Have you ever wondered why so many famous chefs are male? Me, too. I should have some insights because I have sons.

Let me explain.

Back in the day, pushing the beaters into my mixer was guaranteed to bring at least one family member into the kitchen. A lot like the cat when I pop the top of the can of food: focused. She can bring blood on her way to the food dish. The cat, I mean.

So I popped in the mixer beaters, and my four-year-old son appeared at my elbow. No blood. Yet.

“Let’s make shape cookies,” he said, pushing a chair to the counter.

The process of making shape cookies cutters was more complex. But this was a teaching moment for my young chef. I was proud he wanted me to teach him. Well, I was going to teach him whether he liked it or not. 

We mixed our cookie dough. 

“Now, we start with a ball, like this.” I scooped a handful of dough from the bowl and rolled it in my palms. 

He watched intently, his nose drawing closer and closer to my hands. He was a good student, obviously impressed with my culinary skills.

“Then I put the ball on the counter,” I said. 

I set the pale ball of dough lightly on the flour I had sprinkled out. The sweet scent of cookie dough filled the air. “We use a rolling pin to flatten the dough.”

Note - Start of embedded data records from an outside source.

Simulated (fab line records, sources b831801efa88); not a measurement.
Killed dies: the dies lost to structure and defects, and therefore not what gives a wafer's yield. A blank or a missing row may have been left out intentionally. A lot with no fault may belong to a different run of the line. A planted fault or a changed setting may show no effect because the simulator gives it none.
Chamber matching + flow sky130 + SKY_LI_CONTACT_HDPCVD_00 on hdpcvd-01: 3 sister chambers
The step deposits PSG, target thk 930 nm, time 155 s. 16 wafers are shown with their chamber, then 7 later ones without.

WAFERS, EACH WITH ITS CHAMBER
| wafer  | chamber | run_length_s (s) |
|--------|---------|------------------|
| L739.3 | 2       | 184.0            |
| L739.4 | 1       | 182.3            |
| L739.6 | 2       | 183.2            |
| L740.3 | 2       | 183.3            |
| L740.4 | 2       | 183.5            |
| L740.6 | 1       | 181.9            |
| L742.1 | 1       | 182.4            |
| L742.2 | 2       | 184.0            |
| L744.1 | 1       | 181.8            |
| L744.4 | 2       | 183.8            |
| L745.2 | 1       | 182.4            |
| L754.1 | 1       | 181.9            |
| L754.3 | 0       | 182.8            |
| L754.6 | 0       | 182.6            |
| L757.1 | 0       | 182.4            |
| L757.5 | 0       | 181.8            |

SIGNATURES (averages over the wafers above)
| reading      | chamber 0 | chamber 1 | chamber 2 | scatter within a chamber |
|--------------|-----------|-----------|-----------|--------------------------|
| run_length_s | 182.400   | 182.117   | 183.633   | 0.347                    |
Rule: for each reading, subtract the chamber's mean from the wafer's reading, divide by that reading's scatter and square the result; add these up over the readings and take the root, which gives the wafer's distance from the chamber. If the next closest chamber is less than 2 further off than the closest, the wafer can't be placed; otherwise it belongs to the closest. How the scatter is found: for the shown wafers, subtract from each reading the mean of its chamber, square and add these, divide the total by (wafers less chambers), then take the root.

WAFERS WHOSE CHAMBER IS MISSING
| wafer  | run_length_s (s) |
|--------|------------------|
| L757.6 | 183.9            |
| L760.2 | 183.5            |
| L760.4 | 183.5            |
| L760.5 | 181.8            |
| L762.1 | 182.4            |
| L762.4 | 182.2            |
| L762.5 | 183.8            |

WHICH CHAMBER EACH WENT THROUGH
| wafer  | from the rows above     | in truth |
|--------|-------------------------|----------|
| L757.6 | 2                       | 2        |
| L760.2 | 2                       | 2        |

He didn’t take his eyes off the ball of dough. I flattened the lump into a thin flat pancake and let him press the cookie cutters into it.

He selected a star. “That one looks like an explosion.” An explosion?

He was so creative. Did chefs frequently work explosions into their creations? Maybe that was how creme brûlée came into existence? To have an excuse to use a torch? A precursor to an explosion?

“I’ll do it this time,” he told me after the first batch was transferred to cookie sheets.

I took that to indicate the success of my teaching skills. He was ready for his first baby step as a chef. I was so proud.

He clutched a handful of dough from the bowl and squeezed it hard. Like a muscle man grasping a handgrip. 

“Well, you might not…“ I started to coach him, but I was too late.

He slapped the crushed dough onto the counter and began pounding it with the side of his fist. Thud! Thud! A punching ball endured fewer strikes than that ball of dough. The mixture finally surrendered into an uneven flat lump of defeated cookie dough. 

For me, baking cookies is about the aroma and flavor. 

For my would-be chef, it was more about hand-to-hand combat.